Worst: White House Down (2013)

Antoine Fuqua’s Olympus Has Fallen is an imperfect movie, but it’s a masterpiece compared Roland Emmerich’s White House Down. Emmerich’s movie is straight from the cookie cutter of Die Hard rip-offs: a guy in a white vest, a terrorist siege, a family member held hostage by the bad guys, etc.

There’s a cheesy storyline involving Channing Tatum’s dreams of joining the Secret Service that feels disingenuous in light of the life-threatening circumstances. The only added twist is the White House setting, and Olympus had already done that by the time White House Down hit theaters.

Best: Dredd (2012)

2000 AD icon Judge Dredd had already been adapted for the screen by Sylvester Stallone in a shameful PG-13 buddy comedy co-starring Rob Schneider when Karl Urban donned the helmet for a challenging hard-R outing. Directed by Pete Travis and written by Alex Garland, Dredd has some of the most extravagant ultraviolence ever put to film.

Dredd keeps his helmet on for the whole movie, as he said, and the emotional resonance comes from Olivia Thirlby as his moralistic if naive foil, Judge Anderson. The film interestingly transplants the familiar elite-squad-infiltrates-a-high-rise genre into a dystopian future setting.

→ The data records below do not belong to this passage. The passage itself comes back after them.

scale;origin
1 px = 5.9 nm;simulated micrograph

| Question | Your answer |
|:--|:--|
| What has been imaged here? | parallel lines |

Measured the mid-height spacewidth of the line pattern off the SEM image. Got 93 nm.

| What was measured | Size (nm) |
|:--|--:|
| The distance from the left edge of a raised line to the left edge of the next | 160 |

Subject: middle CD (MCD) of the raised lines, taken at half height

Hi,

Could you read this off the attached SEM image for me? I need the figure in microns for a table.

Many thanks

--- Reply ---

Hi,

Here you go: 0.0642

Worst: A Good Day To Die Hard (2013)

John McLane (Bruce Willis) in elevator with Jack and Komarov in A Good Day to Die Hard

Somehow, the only Die Hard movie that began its life as a Die Hard movie fundamentally misunderstands the John McClane character. In A Good Day to Die Hard, he’s not a regular guy caught in the wrong place at the wrong time; he’s a sociopathic burden on a generic, mindless, nonsensical action movie about black ops in Russia.

McClane has always been able to think on his feet, and it’s one of the things that makes him stand apart from one-liner-spouting action-movie supermen, but A Good Day to Die Hard completely ignores that.